Plaintiffs' single and unsupported allegation that their dismissal was not voluntary because "Mr. Mandowsky was subject to pressure by Prof. Burt Neuborne" is not enough to establish an extraordinary circumstance resulting in unexpected hardship. (Plaintiffs' Reply Memorandum at 8; see also Kerson Affidavit Ex. J, Neuborne Memorandum.) Professor Neuborne advised Plaintiff Mandowsky on pursuing claims with the Foundation with the consent of Mandowsky's counsel. (Id.) Recognizing the "discretionary administrative proceedings dealing with East German real estate that [Plaintiff Mandowsky] [had] already commenced," Professor Neuborne explained his belief that this Court would dismiss this lawsuit on the basis of the 1950's release even as to the East German properties. (Id.) He wrote, "[i]nvoluntary dismissal in an American court on the merits on the basis of the 1950's release might injure the ability to process claims in Germany. I do not know what the consequence of a foreign dismissal based on a release would be on the discretionary German administrative proceedings - but it certainly can't be good. Nor do I know how the Foundation would treat a claim that had been judicially found by an American court to have been released. My guess is that the claim would be rejected." (Id.) Professor Newborne warned Plaintiff Mandowsky that "[w]ith all its uncertainties and flaws . . . [Plaintiff] had a better chance to recover in the Foundation than in an American court . . . though, that [he] did not know . . . what effect the 1950's release might have." (Id.)

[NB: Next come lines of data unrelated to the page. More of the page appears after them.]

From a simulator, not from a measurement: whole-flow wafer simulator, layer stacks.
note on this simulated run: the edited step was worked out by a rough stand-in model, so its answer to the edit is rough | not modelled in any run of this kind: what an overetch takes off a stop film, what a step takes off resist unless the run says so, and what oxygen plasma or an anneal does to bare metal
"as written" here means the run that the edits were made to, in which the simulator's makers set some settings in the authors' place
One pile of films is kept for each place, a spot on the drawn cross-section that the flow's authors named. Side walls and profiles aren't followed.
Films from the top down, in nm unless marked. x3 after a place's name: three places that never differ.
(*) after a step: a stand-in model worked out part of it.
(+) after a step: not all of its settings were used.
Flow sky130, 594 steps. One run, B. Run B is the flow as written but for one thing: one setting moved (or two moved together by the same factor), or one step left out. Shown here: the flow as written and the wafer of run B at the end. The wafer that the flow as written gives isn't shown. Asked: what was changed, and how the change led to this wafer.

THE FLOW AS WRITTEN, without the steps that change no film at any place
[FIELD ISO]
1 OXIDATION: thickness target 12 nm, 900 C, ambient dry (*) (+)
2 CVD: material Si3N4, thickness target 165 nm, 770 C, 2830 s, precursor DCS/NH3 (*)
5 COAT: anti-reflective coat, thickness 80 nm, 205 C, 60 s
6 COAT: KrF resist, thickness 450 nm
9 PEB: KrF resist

Furthermore, there is no indication that Professor Neuborne's purported assurances were binding on the Foundation. In fact, the lone memorandum submitted by Plaintiffs in support of this allegation, indicates that Professor Newborne told Plaintiff Mandowsky that "[he] had no expertise concerning [Plaintiffs'] case," that "[his] primary loyalty [was] to the German Foundation," and that "as a trustee of the Foundation, [he] was personally committed to assuring fair treatment for property claimants like [Plaintiff], but that no guarantees were possible." (Kerson Affidavit Ex. J, Neuborne Memorandum (emphasis added).)

Plaintiff Mandowsky's reliance on Professor Neuborne's advice does not translate into the kind of grave consequences contemplated under Rule 60(b)(6). See Klapprott v. United States, 335 U.S. 601 (1949); Liljeberg v. Health Servs. Acquisition Corp., 486 U.S. 847, 864 (1988) ("[Rule 60(b)(6)] should only be applied in 'extraordinary circumstances.'"); id. at 873 (Rehnquist, C.J., dissenting) ("This very strict interpretation of Rule 60(b) is essential if the finality of judgments is to be preserved."). As this Court explained, the Plaintiffs litigating their cases in the United States "were given a choice. They could either voluntarily dismiss their claims with prejudice, and file claims for compensation with the German Foundation, or they could continue to pursue litigation." 213 F. Supp. 2d at 443-44. Moreover, Plaintiff Mandowsky is a sophisticated party, represented by both domestic and German counsel.

Based on the record, his reliance on the advice of Professor Neuborne appears facially sound, and cannot now be used to undermine an evenhanded settlement. The denial of relief by a foreign tribunal cannot serve as a basis for rescinding the decision to dismiss.

B. The Relief Sought By Plaintiffs Would Ultimately Prove Futile

Dresdner Bank correctly argues that reopening Plaintiffs' voluntarily dismissed action would be a futile exercise. Although the Third Circuit has not conclusively ruled on the issue, it is well-established in other Circuit Courts of Appeals that a Rule 60(b) movant "must show a 'meritorious' claim or defense." 12 JAMES WM. MOORE ET AL., MOORE'S FEDERAL PRACTICE ¶60.24[2] (3d ed. 2006); see also Lasky v. Continental Products Corp., 804 F.2d 250, 256 & n.10 (3d Cir. 1986) (in dicta, citing to Moore's Federal Practice regarding other "'relevant factors and propositions,' that the district court may consider in exercising its discretion on a Rule 60(b) motion" including "whether there is merit in the defense or claim," but noting that those factors were not applicable in Lasky); see, e.g., Lepkowski v. United States Dept. of Treasury, 804 F.2d 1310, 1314 (D.C. Cir. 1986) ("motions for relief under Rule 60(b) are not to be granted unless the movant can demonstrate a meritorious claim or defense"); cf. Local 59 v. Superline Transp. Co., 953 F.2d 17, 21 (1st Cir. 1992) ("while a movant, in order to set aside a judgment, need not establish that it possesses an ironclad claim or defense which will guarantee success at trial, it must establish a potential meritorious claim or defense which, if proven, will bring success").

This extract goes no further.